A senior Metropolitan Police manager set out to undermine his own commissioner, it has been reported.

Claims of a campaign to cripple the then Yard chief Sir Ian Blair are contained in a suppressed police intelligence report, according to The Independent.

Written by a detective inside the force's original phone hacking inquiry, the report states that a member of the Met's eight-strong management board - comprising the Yard's most senior personnel - was briefing against the commissioner's performance and informing outsiders about key cases, the newspaper says.

The former commissioner, now Lord Blair, has demanded to know why he was kept in the dark about the existence of the report, the newspaper added. He saw the internal intelligence document, written in 2006, for the first time only earlier this year.

Lord Blair, who was commissioner from 2005 to 2008, has submitted the file to the Yard's Operation Weeting - the continuing investigation into the hacking scandal - with a series of questions about why he was not told about it when he was in office and what action was taken to investigate the leaks.

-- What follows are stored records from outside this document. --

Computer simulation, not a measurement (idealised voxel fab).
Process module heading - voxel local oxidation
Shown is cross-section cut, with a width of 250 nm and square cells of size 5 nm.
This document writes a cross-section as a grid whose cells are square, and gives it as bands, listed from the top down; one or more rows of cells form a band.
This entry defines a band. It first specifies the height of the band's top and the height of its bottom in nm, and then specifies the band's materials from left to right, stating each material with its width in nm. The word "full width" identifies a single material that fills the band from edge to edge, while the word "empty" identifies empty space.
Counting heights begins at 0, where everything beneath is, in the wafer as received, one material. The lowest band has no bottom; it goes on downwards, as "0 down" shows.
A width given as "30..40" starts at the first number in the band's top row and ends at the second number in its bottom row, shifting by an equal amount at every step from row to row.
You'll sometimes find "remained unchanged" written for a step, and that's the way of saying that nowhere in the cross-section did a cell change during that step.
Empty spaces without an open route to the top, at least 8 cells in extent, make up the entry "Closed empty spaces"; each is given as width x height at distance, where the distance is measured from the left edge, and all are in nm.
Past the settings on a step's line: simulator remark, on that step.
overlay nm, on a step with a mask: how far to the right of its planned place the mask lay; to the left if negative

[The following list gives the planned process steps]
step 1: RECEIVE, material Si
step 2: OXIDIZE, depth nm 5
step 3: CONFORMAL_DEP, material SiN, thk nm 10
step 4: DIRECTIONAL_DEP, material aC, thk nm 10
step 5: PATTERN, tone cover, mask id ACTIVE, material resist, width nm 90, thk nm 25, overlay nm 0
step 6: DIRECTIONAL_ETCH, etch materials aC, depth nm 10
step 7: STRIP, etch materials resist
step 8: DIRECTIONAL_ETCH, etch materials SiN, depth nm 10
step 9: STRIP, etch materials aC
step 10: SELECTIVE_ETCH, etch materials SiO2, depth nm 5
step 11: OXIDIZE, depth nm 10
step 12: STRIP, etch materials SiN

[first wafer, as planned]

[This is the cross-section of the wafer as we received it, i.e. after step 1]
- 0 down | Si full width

The newspaper said that among the key figures on the management board was Dick Fedorcio, the former Met communications chief who resigned last month after gross misconduct allegations were launched against him over the decision to hire former News of the World executive Neil Wallis in 2009 to provide PR advice for the force.

Mr Wallis was arrested on suspicion of phone-hacking last July but has not been charged.

Mr Fedorcio told the newspaper he had played no part in the leaking of information, saying: "I have no knowledge of this."

A Scotland Yard spokesman said: "The intelligence report referred to dates from several years ago. It did not identify an individual as the source of information allegedly being disclosed from the MPS (Metropolitan Police Service) Management Board and it did not warrant further action at that time. This remains the case and it is not being investigated by Operations Weeting, Elveden or Tuleta, the phone hacking and related inquiries being led by DAC (Deputy Assistant Commissioner) Sue Akers."

News International, former publisher of the News of the World, which it closed in the row over phone hacking, had no comment.